Buoyed by his party’s mammoth victory in the Telangana Assembly elections, TRS supremo K Chandrashekar Rao has embarked on an aggressive campaign to form a ‘non-BJP, non-Congress’ regional front of political parties ahead of the 2019 parliamentary elections.
Rao has met Odisha Chief Minster Naveen Patnaik and West Bengal Chief Minister Mamata Banerjee and hopes to convince other regional parties to come together as a third force.
Firstly, a loose coalition of regional parties, without a cohesive national force to bind them together, has never succeeded in being a credible national alternative, pre-poll or post-poll.
The 1996 to 1998 third front experiment was an unstable disaster and it only reiterated that a cohesive national force, either the Congress or the BJP, was essential to keep together regional parties. Since then, such pre-poll experiments of third of even fourth fronts have never really taken off.

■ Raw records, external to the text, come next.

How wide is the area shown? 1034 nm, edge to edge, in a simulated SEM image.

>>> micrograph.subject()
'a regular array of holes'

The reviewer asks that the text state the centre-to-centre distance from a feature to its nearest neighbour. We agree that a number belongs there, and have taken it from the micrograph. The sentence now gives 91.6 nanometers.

This is why it is interesting that Rao is eager to create such a grouping, especially as key regional players like DMK, TDP, NCP, JD(S), RJD and the Left parties have decided to go with the Congress. Even with these regional players, the Third Front experiment failed miserably, and without so many of them, it seems a non-starter.
Rao is certainly aware that the parties he has approached, even if they come together, may not have the numbers to even offer a credible alternative. His own party is confined to the fight for just 17 seats in Telangana.
The key undecided big players are the BSP, Samajwadi Party and Trinamool Congress. Unlike the TRS, all three are fiercely opposed to the Bharatiya Janata Party, ideologically and electorally, but find the Congress more acceptable.
In this backdrop, Rao’s regional front experiment may be confined to parties like the TRS or the BJD in Odisha that fight the Congress directly at the state level and are fiercely opposed to it. Trinamool’s case is similar as it cannot be part of an alliance in which the Left parties are present, but it seems to be firm and vehement in its ideological opposition to the BJP.
The TRS and BJD, by nature of their electoral compulsions, are inclined towards the BJP. But they fear a backlash from minority votes if they openly ally with the BJP. This is why they will have to fight it independently, but this simply doesn’t reflect a credible platform to emerge as a national alternative in a pre-poll scenario.
It is true that, in the event of a fractured mandate, even a small grouping of regional forces could demand a pound of flesh with a collective bargain. Hence, Rao’s effort could work as a collective post-poll bargain, but certainly not as a credible pre-poll alterative.
The Congress has insinuated that Rao’s efforts are at the behest of the BJP and is aimed at splitting a united opposition. Such concerns may become serious for the party only if it fails to be part of an SP-BSP alliance in Uttar Pradesh and if the two big UP parties and TMC decide to project themselves as a national alternative along with parties like the TRS or BJD.
If that happens, the problem for the Congress would be significant in terms of a dent in its image as the only force leading the charge against the BJP. Even here, the third force will not be seen as a credible alternative, but as a spoiler that can take a small portion of votes away from the opposition.
Given the anticipation of a close electoral battle in states where there is a direct Congress versus BJP fight, the image of a firm bipolar battle is important for the party and a split, even a very small number, in its votes by a third candidate could prove disastrous.
However, given the fierce opposition the SP, BSP and TMC have shown to the BJP, the question is will they be open to take the side of a regional front experiment that seems to have an objective, perhaps its only one, of denting the Congress.
There seems to be no other benefit that regional parties would have in investing in a regional front. All these parties are mutually exclusively and have a zero stake in another party’s state. Even the BSP, which claims to be a national Dalit force, has a negligible presence in most states.
This is why, despite Rao’s efforts, a regional front may not impact a bipolar national election. The Congress-led alliance is the principal opponent to the Bharatiya Janata Party, but its concern will be to ensure that it is the only one and prevent even a slight fragmenting of the opposition vote.